LEWISTON — “You can celebrate anything with food,” Qamar Bashir said, watching as her husband, Hassan Adan, got a lesson on barbecue, American style, in her backyard on Saturday while a camera crew and several dozen Somali and American friends buzzed around her.
David Rosenthal, left, is filmed with his "wife," Haley Norman, right, showing Qamar Bashir, center, and her children, Mohamed Mohamud, 12, second from left, and Asha Mohamud, 17, how to make deviled eggs in a pilot for a new reality television series about swapping cultures. Rosenthal and Norman are actors who took the place of an Portland family that backed out at the last moment.
By Andrew Cullen, Staff Writer
Sunday, June 26, 2011
The idea — that people from all cultures and backgrounds can come together over food — is the basis for "Celebrate!," a new reality TV show dreamed up by Courtney MacIsaac, a Portland-based party planner.

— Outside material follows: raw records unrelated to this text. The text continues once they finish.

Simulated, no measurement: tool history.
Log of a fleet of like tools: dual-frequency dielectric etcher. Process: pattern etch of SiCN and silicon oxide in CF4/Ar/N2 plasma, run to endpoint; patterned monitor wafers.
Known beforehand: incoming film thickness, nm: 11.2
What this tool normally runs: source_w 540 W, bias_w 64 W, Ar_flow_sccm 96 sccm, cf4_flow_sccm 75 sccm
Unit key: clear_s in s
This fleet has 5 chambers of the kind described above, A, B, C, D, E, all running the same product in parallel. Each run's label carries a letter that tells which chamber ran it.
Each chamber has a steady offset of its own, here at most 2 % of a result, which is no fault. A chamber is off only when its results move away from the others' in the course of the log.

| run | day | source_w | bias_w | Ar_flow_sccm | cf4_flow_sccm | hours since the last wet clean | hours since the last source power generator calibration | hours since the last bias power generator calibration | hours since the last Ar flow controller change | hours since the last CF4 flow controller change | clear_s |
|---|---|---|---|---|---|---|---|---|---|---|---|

Those assembled at Adan and Bashir's house on Jean Street were there to film the show's pilot episode, which follows a simple formula: two families with diverse ethnic backgrounds and traditions get together, then teach each other how to cook and how to party.
On Saturday, Bashir and Adan invited dozens of friends from the local Somali community to come to their house to enjoy a pull-out-all-the-stops American cookout, complete with lobster, clams, grilled chicken and haddock, deviled eggs and corn on the cob. The day before, Bashir had cooked a traditional Somali feast, including samosas, a rice dish, doughnut-like buur and a sweet macaroni dish, adriyad tambi, and served it to a gathering of American friends at a house in Portland.
The Somali hosts had never eaten lobster before. Asked if she thought they would like it, Haley Norman, the “American mom” said, “I don't think they'll be afraid to try it. I mean, we tried goat the other day.”
MacIsaac hopes the show, which is still looking for network support, will be educational as well as entertaining. “I've always loved to travel, exploring foods and cultures,” MacIsaac said. The TV show, which focuses on families sharing in the diversity of their communities rather than cross-cultural drama, “is everything I love to do,” MacIsaac said. “It's a good way to show people globally that just because you don't have money to travel, you can still meet new cultures in your own hometown.”
Partnered with Catholic Charities of Maine and the Maine Studios, MacIsaac hopes that the show will find a backer and eventually branch out beyond Maine. “Once we run out of nationalities, we'll move to the rest of the country,” she said.
"Celebrate!" has seen some early interest from networks like the Food Channel and the Travel Channel, MacIsaac said, but the production team has faced some challenges while filming the pilot episode. Originally, producers had cast a family from Portland to pair up with Bashir, Adan and their two children, but when the family backed out last minute, they had to cobble together an “American family” to take their place.
The family that resulted — the crew's make-up artist, Haley Norman, and actor David Rosenthal, both of Portland, as the "mother and father," and real-life neighbors Imogen Webb and Ella Sibole, both of South Portland, as the couple's "daughters" — presents a somewhat awkward arrangement for a pilot billed as “reality,” but most involved agreed that the show will get the point across regardless.
“The experience is completely real either way,” Norman said.
“It is bringing communities together. I'm honored that people would share (their culture) with me,” Rosenthal said.
All it takes is the willingness to reach out to someone else to bridge the culture gap, he said, “and you're friends forever.” He praised his Somali co-stars, saying, “You can tell from their energy how kind they are as soon as you meet them.” They've already made plans to go out for dinner in a few weeks, after shooting for the pilot wraps.
Adan said that their family was interested in participating in the show because of those opportunities. While he works with Americans at his job as a social worker for Catholic Charities in Maine and has invited a few colleagues to his home, he had never thrown a party for such a large group of native Mainers.
“It's an opportunity to meet more people. To get to know each other, instead of just seeing each other on the street,” he said.
“The good thing is people are coming together, enjoying the food, learning traditions,” Bashir said. “You form some bonds with the family.”
Those bonds are increasingly important as Somali and other immigrant communities settle into Lewiston for the long term.
“I think, in a few more years, Lewiston will be a more diverse place," said Tarlan Ahmadov, a Azerbaijani immigrant who supervises Catholic Charity's refugee settlement program in Portland. A show like "Celebrate!" could play an important role in the transformation, he said.
“I think it's important to give not a 'good' picture, but to give a real life picture,” he said.
Watching the film crew focus in on Adan and Rosenthal working the grill together, he said, “It is something that we are feeling we are American.”
“Yes,” Bashir replied. “We are together.”